Wednesday, March 1, 2017

Non-profit Series: 5. What Happens at Meetings?

Written by Sagan L. Carman-Downer

There are a few different types of meetings that can be held by a nonprofit corporation. Some meetings are required under state law, and others can be held at the discretion or need of the corporation.

The first meeting that will be held will be an organizational meeting. This meeting is typically held after the articles of incorporation are signed and filed with the State. This meeting is held by the initial directors if they are named in the articles of incorporation, or by the individuals that started the corporation if there were no directors named in the articles of incorporation. The purpose of this meeting is to elect directors (if there are none yet), appoint officers and adopt bylaw. Other matters can be addressed at the meeting as necessary.

Corporations are typically also required to have annual meetings. The time and place of these regular annual meetings should be stated in the bylaws. The directors, officers and members are all invited to attend the annual meeting. At this meeting, the president and treasurer will report on the activities of the corporation and the financial condition of the corporation. Other matters that will usually be addressed include re-electing directors and officers if their term has expired (the term of directors and officers should be set in the articles of incorporation or bylaws). Past and future activities of the corporation will also be discussed at these meetings, and decisions can be made about what activities or transactions the corporation will pursue. What actions the corporation takes will be determined by taking a vote of the directors or members. Whether the directors or members are authorized to vote will depend on the proposed action and any provisions included in the articles of incorporation or bylaws specifying voting authority. For example, state law may require that some actions be authorized a two-thirds majority vote in favor by the directors, or the bylaws may provide that certain actions can be authorized by a 51% vote in favor by the members.

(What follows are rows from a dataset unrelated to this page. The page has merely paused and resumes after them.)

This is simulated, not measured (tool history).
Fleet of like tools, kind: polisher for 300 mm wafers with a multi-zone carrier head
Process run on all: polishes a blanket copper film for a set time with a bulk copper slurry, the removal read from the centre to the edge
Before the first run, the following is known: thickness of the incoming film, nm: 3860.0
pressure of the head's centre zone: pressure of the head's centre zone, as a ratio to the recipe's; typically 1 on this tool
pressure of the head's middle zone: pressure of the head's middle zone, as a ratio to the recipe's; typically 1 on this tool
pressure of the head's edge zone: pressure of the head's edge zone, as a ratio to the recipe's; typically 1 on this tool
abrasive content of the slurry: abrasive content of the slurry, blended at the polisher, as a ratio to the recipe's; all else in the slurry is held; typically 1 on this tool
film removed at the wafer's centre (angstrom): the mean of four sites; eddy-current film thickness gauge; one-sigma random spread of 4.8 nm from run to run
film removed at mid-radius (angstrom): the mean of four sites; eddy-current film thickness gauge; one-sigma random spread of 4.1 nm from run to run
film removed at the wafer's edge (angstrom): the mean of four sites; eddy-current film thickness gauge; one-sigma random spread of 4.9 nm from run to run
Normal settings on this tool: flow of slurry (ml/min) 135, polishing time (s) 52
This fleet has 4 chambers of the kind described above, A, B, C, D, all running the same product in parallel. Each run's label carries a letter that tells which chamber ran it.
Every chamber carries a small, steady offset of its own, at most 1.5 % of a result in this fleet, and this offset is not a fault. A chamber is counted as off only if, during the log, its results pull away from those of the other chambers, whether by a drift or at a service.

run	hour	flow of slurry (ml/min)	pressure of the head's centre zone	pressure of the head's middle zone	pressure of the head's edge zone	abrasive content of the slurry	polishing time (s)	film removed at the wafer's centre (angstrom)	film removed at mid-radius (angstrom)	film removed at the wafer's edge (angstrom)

Additional meetings, usually called special meetings, can also be conducted in between annual meetings. These meetings are usually held when the corporation needs to make decisions about whether to engage in activities that need to be addressed before the next scheduled annual meeting. To hold special meetings, there must be proper notice provided to those that are allowed to attend. This notice must include the purpose of the meeting (what will be discussed), and the time and place of the meeting. There are usually specific requirements regarding how far in advance of the meeting notice must be provided. This will depend on state law, so it is important to make sure you check your state’s requirements to make sure you provide adequate notice.


Meetings are where individuals involved in non-profit corporations make decisions about what activities they will pursue and how they will spend their money to further their purpose. Annual meetings provide an opportunity to have regular updates about how the corporation is performing. When matters come up throughout the year that need to be addressed before the next annual meeting, corporations can use special meetings to address those things, but they need to ensure that proper notice is provided.